3. Drucilla and Spike (Juliet Landau and James Marsters) in Buffy: the Vampire Slayer!

The best of many classic villain teamups (Spike again with the bimbo evil-vamp-in-training Harmony and the pathetic certainly-virgins known as the Nerds and bent on world domination) in the very wicked Sunnydale is a triumph even apart from this cheesy, self-indulgent list. Every Season Two episode containing the twosome was guaranteed seedy flashbacks to the sexy period gear of their past complete with the bloodletting of innocents and drunken terrorizing of the countryside. The serial storyline headlined by Dru and Spike was also one Buffy’s best. Dru’s starving return to pure-evil and Spike’s kick-ass cool insult-work added imposing spice to a show with a never-ending quota of pitiable, ‘comedy’ villains.

2. Shreeky and Beastly (Terri Hawkes and John Stocker) in the Carebears!
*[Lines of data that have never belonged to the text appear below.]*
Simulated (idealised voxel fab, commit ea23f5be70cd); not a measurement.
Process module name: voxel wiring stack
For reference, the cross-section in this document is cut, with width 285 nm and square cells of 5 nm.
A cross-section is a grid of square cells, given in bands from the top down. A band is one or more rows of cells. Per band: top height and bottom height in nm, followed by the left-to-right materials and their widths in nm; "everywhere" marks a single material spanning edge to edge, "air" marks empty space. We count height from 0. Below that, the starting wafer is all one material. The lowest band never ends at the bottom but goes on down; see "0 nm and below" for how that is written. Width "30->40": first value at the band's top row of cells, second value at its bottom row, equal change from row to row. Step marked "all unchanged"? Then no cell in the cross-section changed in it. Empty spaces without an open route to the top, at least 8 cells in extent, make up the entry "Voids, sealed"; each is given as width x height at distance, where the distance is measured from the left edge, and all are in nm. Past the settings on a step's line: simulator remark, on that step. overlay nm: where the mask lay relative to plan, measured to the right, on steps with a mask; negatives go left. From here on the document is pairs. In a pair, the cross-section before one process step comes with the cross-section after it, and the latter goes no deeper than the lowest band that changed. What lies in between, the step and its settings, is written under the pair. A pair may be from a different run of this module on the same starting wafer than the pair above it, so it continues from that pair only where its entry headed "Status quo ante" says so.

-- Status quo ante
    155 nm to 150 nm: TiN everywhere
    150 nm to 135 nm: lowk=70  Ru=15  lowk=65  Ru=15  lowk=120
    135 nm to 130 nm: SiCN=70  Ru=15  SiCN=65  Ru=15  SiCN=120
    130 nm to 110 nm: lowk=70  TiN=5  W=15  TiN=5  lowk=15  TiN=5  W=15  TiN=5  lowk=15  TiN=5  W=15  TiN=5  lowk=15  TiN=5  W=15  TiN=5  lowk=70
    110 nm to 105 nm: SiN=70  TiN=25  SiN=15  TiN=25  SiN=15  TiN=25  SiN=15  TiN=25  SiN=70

Reason alone to journey back to the second greatest decade of all time (in fact, if anybody has access to Carebears DVDs, email me RIGHT NOW), Shreeky and Beastly are the blueprint for all things good about uselessly annoying villains. Whether as dinosaurs or space-invaders, as Ancient Romans sabotaging chariot races or in their classic purple-dress and naked furr-ball uniforms sabotaging the gift baskets of handicapped children, the niece and underling of wicked-evil No-Heart were always a hoot. No matter how hard they tried, no number of Beastly’s ideas reworked into Shreeky ideas (“I’ve got a better idea…”) could quite poach the pair a care-bear hide. We could always feel their frustration and determination and I don’t know about you, but I always cheered them on.

And of course, as aforementioned,

1. Rob and Amber in Survivor: All-Stars and The Amazing Race!

If the explanation above wasn’t enough, remember what they did to Lex and Kathy to stay alive on All-Stars.